I would argue that Stevens' major malfunction is a dent in the brain pan, but it would be too charitable of me to attribute his wrongheaded idea to a mental defect when it is so obviously attributable to ideological malice aforethought.
Having said that, his misunderstanding begins, IMHO, with basic grammar. As Justice Scalia wrote in Heller:
The Second Amendment is naturally divided into two parts: its prefatory clause and its operative clause. The former does not limit the latter grammatically, but rather announces a purpose. The Amendment could be rephrased, Because a well regulated Militia is necessary to the security of a free State, the right of the people to keep and bear Arms shall not be infringed. (Emphasis mine.)If we're to rephrase the Second Amendment solely for the sake of clarity, I vote we use Scalia's text.

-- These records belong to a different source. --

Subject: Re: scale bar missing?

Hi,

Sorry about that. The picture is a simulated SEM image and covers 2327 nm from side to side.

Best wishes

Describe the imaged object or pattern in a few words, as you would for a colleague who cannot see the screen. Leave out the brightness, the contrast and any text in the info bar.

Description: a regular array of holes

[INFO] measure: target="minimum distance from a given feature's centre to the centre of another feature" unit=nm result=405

A well regulated Militia, being necessary to the security of a Free State, the right of the people to keep and bear Arms when serving in the Militia shall not be infringed.
Dementia? Has to be.
He thinks he is smarter than the collection of the greatest minds ever to get together and produce the greatest document (after the bible) ever. Sort of like Slow Joe Biden making corrections to the bible.
Right on the mark. People like Stevens had no business on the Court in the first place if they can’t uphold the Constitution. The upholding of our Constitution should be the first priority of the Court & any other position is unacceptable. We seem to have some more retirements that would be in order.
How do the People regulate the militia if they can only have weapons while serving in the militia?